Required courses: In addition to the two courses that are required for all Ph.D. students in the department—Method and Theory I & II—all students must take two additional courses. These can be selected from the following three courses, although students are encouraged to consider taking all three of them. REL 6319 Interpreting Asian Religions; REL 5937 Hindu Traditions; REL 6346 Buddhist Traditions.
Language requirement: All students are required to demonstrate adequate mastery of at least one Asian language—which can be either a classical or a modern language—selected on the basis of its relevance to the student’s area of study. Depending on the student’s research topic, competence in additional classical or modern languages may also be required, as determined in consultation with the faculty supervisory committee. Generally, students are encouraged to undertake additional language study beyond the basic requirement, which can involve the study of a second Asian language or of a relevant European language.

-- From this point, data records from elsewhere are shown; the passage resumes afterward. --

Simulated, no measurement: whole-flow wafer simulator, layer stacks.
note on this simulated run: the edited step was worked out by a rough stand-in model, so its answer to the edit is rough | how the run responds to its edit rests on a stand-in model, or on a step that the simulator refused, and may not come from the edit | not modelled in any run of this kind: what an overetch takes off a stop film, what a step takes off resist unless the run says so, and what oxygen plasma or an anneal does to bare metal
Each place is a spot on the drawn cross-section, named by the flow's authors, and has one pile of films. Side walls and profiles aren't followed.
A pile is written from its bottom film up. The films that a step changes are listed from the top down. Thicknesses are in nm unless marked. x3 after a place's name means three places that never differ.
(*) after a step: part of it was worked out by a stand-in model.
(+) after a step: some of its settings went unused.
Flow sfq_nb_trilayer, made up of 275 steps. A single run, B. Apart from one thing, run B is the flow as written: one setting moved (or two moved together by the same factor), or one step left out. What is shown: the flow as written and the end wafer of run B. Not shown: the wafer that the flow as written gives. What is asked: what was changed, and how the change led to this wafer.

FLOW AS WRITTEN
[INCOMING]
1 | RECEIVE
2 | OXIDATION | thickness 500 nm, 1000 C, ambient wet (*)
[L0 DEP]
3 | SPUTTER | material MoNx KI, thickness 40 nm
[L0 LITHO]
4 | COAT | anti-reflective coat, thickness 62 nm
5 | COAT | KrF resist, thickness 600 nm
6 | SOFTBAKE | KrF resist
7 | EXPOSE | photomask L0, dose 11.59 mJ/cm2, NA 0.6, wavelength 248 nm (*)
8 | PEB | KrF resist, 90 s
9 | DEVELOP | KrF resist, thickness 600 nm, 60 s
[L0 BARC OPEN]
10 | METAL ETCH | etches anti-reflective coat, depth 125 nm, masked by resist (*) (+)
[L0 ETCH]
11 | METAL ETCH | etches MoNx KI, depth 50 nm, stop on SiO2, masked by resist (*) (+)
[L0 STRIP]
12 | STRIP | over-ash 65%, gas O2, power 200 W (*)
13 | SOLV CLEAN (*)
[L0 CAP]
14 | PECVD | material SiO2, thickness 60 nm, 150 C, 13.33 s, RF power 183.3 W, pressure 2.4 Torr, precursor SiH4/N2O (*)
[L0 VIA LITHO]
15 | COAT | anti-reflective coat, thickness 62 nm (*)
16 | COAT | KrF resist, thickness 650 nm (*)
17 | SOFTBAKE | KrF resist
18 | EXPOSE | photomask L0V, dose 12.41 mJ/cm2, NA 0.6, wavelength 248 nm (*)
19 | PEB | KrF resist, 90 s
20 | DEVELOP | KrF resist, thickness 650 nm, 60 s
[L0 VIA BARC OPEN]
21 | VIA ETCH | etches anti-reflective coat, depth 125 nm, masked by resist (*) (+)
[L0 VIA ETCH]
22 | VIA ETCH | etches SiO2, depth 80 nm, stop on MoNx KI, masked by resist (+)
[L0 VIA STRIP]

Qualifying examinations: 1) Primary religious tradition. (Possible choices include, but are not limited to: Hinduism, Buddhism, Islam, Jainism, Sikhism, and Daoism); 2) Secondary religious tradition. Students have the option of limiting the scope of the examination in terms of a specific geographical area, such as South or East Asia; 3) Approaches to the academic study of Asian religions. This exam will usually be based on the Interpreting Asian Religions course, but it can alternatively consist of (1) an examination offered by one of the other tracks in the department, or (2) an examination in a relevant subfield in another discipline (such as history, women’s studies, or anthropology); 4) Student’s area of specialization; 5) Oral examination, to be taken upon successful completion of all written qualifying exams.